Steven Wagner, Acting Assistant Secretary, Administration for Children and Families
During National Adoption Month, I had the opportunity to listen and share with families who have adopted children from the U.S. foster care system. The story behind why a child enters foster care -through no fault of their own - is heartbreaking to hear, but the hope and opportunity adoption brings provides an abundant amount of comfort, illustrating that no child is unwanted and unloved.
That is why I want to thank each and every adoptive parent and family who have opened their life and home to our nation’s children. Your generosity and unselfish act of caring for some of America’s most vulnerable children is a true testament to the greatness of our society.
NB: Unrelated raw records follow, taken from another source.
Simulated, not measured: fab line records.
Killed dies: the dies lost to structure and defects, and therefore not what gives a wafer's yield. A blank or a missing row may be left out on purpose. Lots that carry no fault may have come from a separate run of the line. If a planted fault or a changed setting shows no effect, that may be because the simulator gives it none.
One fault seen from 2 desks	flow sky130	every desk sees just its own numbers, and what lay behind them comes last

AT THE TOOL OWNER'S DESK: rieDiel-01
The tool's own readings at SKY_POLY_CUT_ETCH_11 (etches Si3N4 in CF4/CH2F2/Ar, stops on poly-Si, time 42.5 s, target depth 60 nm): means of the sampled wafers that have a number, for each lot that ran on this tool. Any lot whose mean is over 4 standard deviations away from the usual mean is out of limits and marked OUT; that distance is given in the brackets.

When we think about adoption, we often think about younger kids. While adopting children of all age groups is important, there are a large number of teenagers waiting to be adopted. This year’s National Adoption Month theme focuses on adopting older teens from foster care with an added emphasis of potential adoptive parents not having to be “perfect parents” in order to adopt.
The Children’s Bureau here at ACF is making great strides with helping children find permanent homes through adoption and legal guardianship. Through partnerships with the Ad Council, AdoptUSKids and KBS, they have developed a national adoption recruitment campaign to bring awareness to over 118,000 kids who are waiting to be adopted from foster care through adoption public service announcements (PSAs). In addition, their partnership with AdoptUSKids brings awareness to the thousands of children waiting to be adopted through a national photolisting.
Recently published fiscal year (FY) 2016 Adoption and Foster Care Analysis and Reporting System (AFCARS) data show us that there’s still much more work that needs to be done, as the number of children entering foster care continues to increase. We have partnerships with many state, local, faith-based and non-profit agencies to help provide support for our children while they are in our care, and will continue to work to provide preventive services that will help families and children who have child welfare involvement. While our goal is to reunite children with their birth families, we also know how very important it is to have loving foster and adoptive parents available to provide permanency for children when reunification is not possible.
For those working in the child welfare and adoption fields, I want to thank you for your hard work and partnership in finding loving homes for our children. I would also like to congratulate all of the 2016 Adoption Excellence awardees for their many efforts in supporting permanency for children and youth from foster care.
If you are interested in adopting, there are resources for your state. We had a very good year in FY 2016 with over 57,000 adoptions. Let’s continue that trend by challenging ourselves to open our hearts and homes to those who need them most.